# Building tweet vectorizer using a standard TweetTokenizer

In [1]:
import pandas as pd
from sklearn.metrics import f1_score
import pickle

from sklearn.feature_extraction.text import TfidfVectorizer
from nltk.tokenize import TweetTokenizer
from sklearn.linear_model import LogisticRegression

In [2]:
upstream = []
random_seed = 42

In [3]:
# Parameters
random_seed = 42
product = {
    "nb": "/Users/mboussarov/_umsi/Capstone/umads_697_data_medics/pipeline/output/vectorizer.ipynb",
    "vectorizer": "/Users/mboussarov/_umsi/Capstone/umads_697_data_medics/pipeline/output/vectorizer.pkl",
    "vocab": "/Users/mboussarov/_umsi/Capstone/umads_697_data_medics/pipeline/output/vocab.pkl",
}


## Read the train and test data

In [4]:
df_train = pd.read_csv('../data/HumAID_data_v1.0/all_combined/all_train.tsv', sep='\t')
df_test = pd.read_csv('../data/HumAID_data_v1.0/all_combined/all_test.tsv', sep='\t')
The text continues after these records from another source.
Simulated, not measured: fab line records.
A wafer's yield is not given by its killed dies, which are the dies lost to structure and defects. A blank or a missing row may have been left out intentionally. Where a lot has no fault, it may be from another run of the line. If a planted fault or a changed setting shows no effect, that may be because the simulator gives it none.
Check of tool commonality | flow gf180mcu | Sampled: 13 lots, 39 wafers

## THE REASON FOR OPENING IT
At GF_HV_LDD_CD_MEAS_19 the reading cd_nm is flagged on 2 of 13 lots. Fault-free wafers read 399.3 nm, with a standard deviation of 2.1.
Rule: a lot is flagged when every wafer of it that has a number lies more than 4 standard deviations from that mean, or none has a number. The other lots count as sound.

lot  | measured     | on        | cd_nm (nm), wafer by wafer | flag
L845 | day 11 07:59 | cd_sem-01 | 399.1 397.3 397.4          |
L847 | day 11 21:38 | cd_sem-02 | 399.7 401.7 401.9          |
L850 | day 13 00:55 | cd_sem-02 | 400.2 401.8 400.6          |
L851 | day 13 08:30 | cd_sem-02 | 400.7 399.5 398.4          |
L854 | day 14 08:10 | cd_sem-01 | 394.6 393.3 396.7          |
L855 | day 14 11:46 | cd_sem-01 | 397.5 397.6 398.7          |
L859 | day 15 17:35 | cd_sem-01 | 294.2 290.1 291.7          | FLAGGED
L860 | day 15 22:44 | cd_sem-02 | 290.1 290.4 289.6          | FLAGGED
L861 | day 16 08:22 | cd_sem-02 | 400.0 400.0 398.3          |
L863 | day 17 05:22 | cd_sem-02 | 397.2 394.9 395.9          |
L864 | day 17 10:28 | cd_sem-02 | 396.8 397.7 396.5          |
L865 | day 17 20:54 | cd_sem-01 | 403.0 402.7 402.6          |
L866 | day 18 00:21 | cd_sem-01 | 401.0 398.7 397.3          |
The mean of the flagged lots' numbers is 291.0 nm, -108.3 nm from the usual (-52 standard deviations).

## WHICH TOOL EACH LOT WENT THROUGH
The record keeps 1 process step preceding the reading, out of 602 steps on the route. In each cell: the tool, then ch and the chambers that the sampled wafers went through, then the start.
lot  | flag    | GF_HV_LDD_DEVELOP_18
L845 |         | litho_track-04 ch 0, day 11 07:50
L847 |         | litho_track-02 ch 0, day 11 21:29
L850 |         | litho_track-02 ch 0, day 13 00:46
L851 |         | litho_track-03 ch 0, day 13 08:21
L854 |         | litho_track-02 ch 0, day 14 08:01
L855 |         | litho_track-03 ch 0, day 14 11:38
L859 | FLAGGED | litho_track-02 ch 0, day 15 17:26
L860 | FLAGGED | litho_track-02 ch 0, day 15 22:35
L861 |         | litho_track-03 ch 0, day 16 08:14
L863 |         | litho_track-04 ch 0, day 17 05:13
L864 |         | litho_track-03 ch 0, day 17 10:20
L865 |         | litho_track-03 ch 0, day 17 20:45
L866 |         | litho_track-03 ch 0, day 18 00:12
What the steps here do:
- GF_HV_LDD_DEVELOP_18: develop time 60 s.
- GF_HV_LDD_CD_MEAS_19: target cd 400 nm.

df_train.dropna(inplace=True)
df_test.dropna(inplace=True)

df_train.sample(5)

Unnamed: 0,tweet_id,tweet_text,class_label
25080,907966734241591298,Currently getting hit by whats left of #Irma i...,other_relevant_information
22524,914919978595487746,US military members delivered supplies to #Vie...,rescue_volunteering_or_donation_effort
37583,1168292887295078400,@JonahNRO This is a bit petty. Dorian is the s...,infrastructure_and_utility_damage
940,1031165669604315136,"Items required at SMV school trivandrum, the c...",requests_or_urgent_needs
32951,1111856063274500097,The UK stands shoulder to shoulder with #Malaw...,rescue_volunteering_or_donation_effort


## Build and train the vectorizer

In [5]:
tokenizer = TweetTokenizer(preserve_case=False, reduce_len=True, strip_handles=True)

vectorizer = TfidfVectorizer(
        tokenizer=tokenizer.tokenize, #tokenize_text,
        strip_accents='unicode',
        ngram_range=(1, 2),
        max_df=0.90,
        min_df=1,
        max_features=10000,
        use_idf=True
    )

In [6]:
# from sklearn.decomposition import TruncatedSVD

# svd = TruncatedSVD(n_components=500, n_iter=30, random_state=42)

In [7]:
%%time
X_train = vectorizer.fit_transform(df_train['tweet_text'])
#X_train_reduced = svd.fit_transform(X_train)
y_train = list(df_train['class_label'])

X_test = vectorizer.transform(df_test['tweet_text'])
#X_test_reduced = svd.transform(X_test)
y_test = list(df_test['class_label'])

print('Categories: ', list(set(y_train)))
print('Vectorizer rows and columns: ', X_train.shape)
print()

Categories:  ['sympathy_and_support', 'injured_or_dead_people', 'requests_or_urgent_needs', 'not_humanitarian', 'caution_and_advice', 'rescue_volunteering_or_donation_effort', 'other_relevant_information', 'displaced_people_and_evacuations', 'infrastructure_and_utility_damage', 'missing_or_found_people']
Vectorizer rows and columns:  (53516, 10000)

CPU times: user 14.2 s, sys: 134 ms, total: 14.3 s
Wall time: 14.3 s


## Test/validate with logistic regression

In [8]:
%%time
# Prepate the logistic regression classifier
clf = LogisticRegression(solver='lbfgs', multi_class='auto', random_state=random_seed, max_iter=1000)
clf.fit(X_train, y_train)

CPU times: user 2min 46s, sys: 2min 3s, total: 4min 49s
Wall time: 1min 11s


In [9]:
%%time
# Predict on test
lr_test_preds = clf.predict(X_test)
# Score on the test data
lr_f1 = f1_score(y_test, lr_test_preds, average='macro')
print('F1 score on the test data: ', lr_f1)

F1 score on the test data:  0.7137300362376781
CPU times: user 431 ms, sys: 21.3 ms, total: 453 ms
Wall time: 1.19 s


## Persist the vectorizer to be used downstream

In [10]:
with open(str(product['vectorizer']), 'wb') as f:
    pickle.dump(vectorizer, f)

with open(str(product['vocab']), 'wb') as f:
    pickle.dump(vectorizer.vocabulary_, f)